No matter what one’s political views, political conversations of late have often devolved from a “teaching moment” to a “dreadful moment.” This two-part online series will provide schools with a variety of tools to prepare for the election. On day one, Kristen Farrington will share tools for civil dialogue in the independent school community. On day two, Caroline Blackwell will discuss ways we can make space for divergent perspectives, and Jack Creeden will offer tips on managing school parents and boards in these polarizing times. Both days will conclude in a discussion session, facilitated by Rob Munro--a time for participants to discuss the presentation and share ideas of how they are preparing their communities.



February 4, 2020
4pm Eastern / 1pm Pacific

4-5pm - Kristen Farrington - Theory of and Tools for Civil Dialogue in the Independent School Community
5-5:30pm - Rob Munro - Leading a discussion about Kristen’s talk and citizenship

February 6, 2020
4pm Eastern / 1pm Pacific

4:00-4:30pm - Caroline Blackwell - Considerations for Civil Discourse in X-Racial Context: How to Make Space for Divergent Perspectives and Tips On Intervening When Conversation Becomes Heated, Polarized
4:30-5:00pm - Jack Creeden - How to Best Manage School’s Parents and Boards in Highly Polarized Environments
5:00-5:30pm - Rob MunroLeading a discussion reacting to the two speakers


About the Presentations

Kristen Farrington - Theory of and Tools for Civil Dialogue in the Independent School Community

During this workshop we will focus on the difference between dialogue and other forms of engagement. We'll review the essential skills of dialogue and discuss best practices for integrating them into the classroom. We'll also focus on effective ways for turning down the heat when dialogue turns contentious. As facilitators of civil dialogue in the classroom, teachers can be intentional about teaching students how to navigate controversial issues and help students explore the complexity of issues. In this polarized environment, these skills are not only vital for the classroom, but are transferable leadership skills that students will take with them into college and into their careers.

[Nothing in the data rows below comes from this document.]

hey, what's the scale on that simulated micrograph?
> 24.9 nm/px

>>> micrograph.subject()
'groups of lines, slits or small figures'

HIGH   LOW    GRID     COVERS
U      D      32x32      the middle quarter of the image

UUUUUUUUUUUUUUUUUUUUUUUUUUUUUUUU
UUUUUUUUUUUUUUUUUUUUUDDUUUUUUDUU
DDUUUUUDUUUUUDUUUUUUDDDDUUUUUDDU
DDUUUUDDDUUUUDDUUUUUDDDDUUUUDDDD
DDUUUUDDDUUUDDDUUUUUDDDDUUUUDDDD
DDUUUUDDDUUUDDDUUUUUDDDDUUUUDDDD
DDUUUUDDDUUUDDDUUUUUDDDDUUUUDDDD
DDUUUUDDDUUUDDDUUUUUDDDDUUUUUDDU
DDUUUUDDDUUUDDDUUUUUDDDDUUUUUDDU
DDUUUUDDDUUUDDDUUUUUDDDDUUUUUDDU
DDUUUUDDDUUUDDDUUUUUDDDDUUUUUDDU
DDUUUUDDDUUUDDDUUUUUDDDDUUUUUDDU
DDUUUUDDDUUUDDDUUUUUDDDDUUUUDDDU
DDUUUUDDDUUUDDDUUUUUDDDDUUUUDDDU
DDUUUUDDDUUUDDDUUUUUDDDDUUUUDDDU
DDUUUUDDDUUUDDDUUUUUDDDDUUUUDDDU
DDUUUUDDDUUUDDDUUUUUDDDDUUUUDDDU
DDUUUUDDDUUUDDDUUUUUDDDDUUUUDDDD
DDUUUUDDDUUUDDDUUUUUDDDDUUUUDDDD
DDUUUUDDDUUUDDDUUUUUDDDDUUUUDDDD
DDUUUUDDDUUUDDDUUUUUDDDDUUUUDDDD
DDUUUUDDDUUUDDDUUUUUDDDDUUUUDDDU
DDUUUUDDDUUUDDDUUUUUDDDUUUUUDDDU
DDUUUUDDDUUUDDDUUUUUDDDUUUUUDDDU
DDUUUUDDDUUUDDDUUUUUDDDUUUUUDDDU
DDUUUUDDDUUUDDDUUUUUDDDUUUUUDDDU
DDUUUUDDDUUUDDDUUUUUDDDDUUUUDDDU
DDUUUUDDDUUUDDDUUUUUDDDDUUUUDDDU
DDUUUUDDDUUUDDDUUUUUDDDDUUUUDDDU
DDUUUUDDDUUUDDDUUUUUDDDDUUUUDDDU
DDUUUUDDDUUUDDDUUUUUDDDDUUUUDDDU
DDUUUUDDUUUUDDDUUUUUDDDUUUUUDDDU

Kristen Farrington is a civil dialogue specialist and the assistant chaplain at St. Stephen's and St. Agnes School. She was previously the executive director of the Religious Freedom Center of the Freedom Forum Institute, where she oversaw the day-to-day operations of the following four program areas: Educating Leaders, Promoting Civil Dialogue, Engaging the Public, and Transforming Schools. From 2012 to 2016, Kristen was the head of programs and partnerships for the Tony Blair Faith Foundation in the United States. Previously, she served as chaplain and department chair of religious studies at St. Paul’s School for Girls in Baltimore, Maryland and St. Timothy’s School in Stevenson, Maryland, and as clergy at parishes in Florida, California, and New York. She is an awarded graduate of Yale Divinity School (M.Div.).

Caroline Blackwell - Considerations for Civil Discourse in X-Racial Context

How can we make space for divergent perspectives? What are the best ways to intervene when conversations become heated or polarized?

Caroline Blackwell is Vice President, Equity and Justice, at the National Association of Independent Schools. She has spent a career teaching and advocating for an orientation to diversity, equity, and inclusion that values the broadest range of human difference and experience as fundamental to interpersonal, professional, and institutional strength.


Jack Creeden - How to Best Manage School’s Parents and Boards in Highly Polarized Environments

School leadership needs to be prepared to deal with the sometimes negative responses from the Board and parent community. Board members may wonder why these topics need to be discussed in a school setting. Parents may object to the issues being discussed at all. This session will focus on how to help the Board understand the value of the discussions and respond to parents who demand the Board take action. In addition, we will review different strategies the school can take in responding to the vocal and often divergent reactions from parents.

Jack Creeden is a longtime independent school leader who has written and spoken extensively on governance, strategic planning, political classrooms and the relationship between the board chair and the head of school. He has served as the Head of three independent schools, chaired the NAIS Board of Trustees, and is the author of the recently published Board Chair Handbook (NAIS, 2019).


Rob Munro - Discussion Leader

Robert Munro is the Director of Global Education at Middlesex School. He is also the Co-President of the Board of Directors of the Robbins House, which tells the important and complex stories of Concord’s African American history. After completing his graduate work at Michigan State University, Rob began as a history teacher, coach, and archivist at Middlesex School. Rob writes, gives talks, and offers workshops on creating inclusive school communities, how to have difficult conversations, and citizenship education at both the high school and college level. He has developed two signature courses at Middlesex: Dialogues across Differences and Citizenship in Civil Societies. Both courses examine how we can bridge differences through empathetic communication and active participation in our many communities (local, national, global, digital) and why it is necessary to engage in these, often, difficult interactions in order to truly create inclusive communities.


Online Course Format

CSEE online courses are done on Zoom, and include a mix of presentation and group discussion. Participants with computer cameras can share their faces if they wish to enhance the personal experience. A few days out from the event, CSEE will send the link to log into the meeting.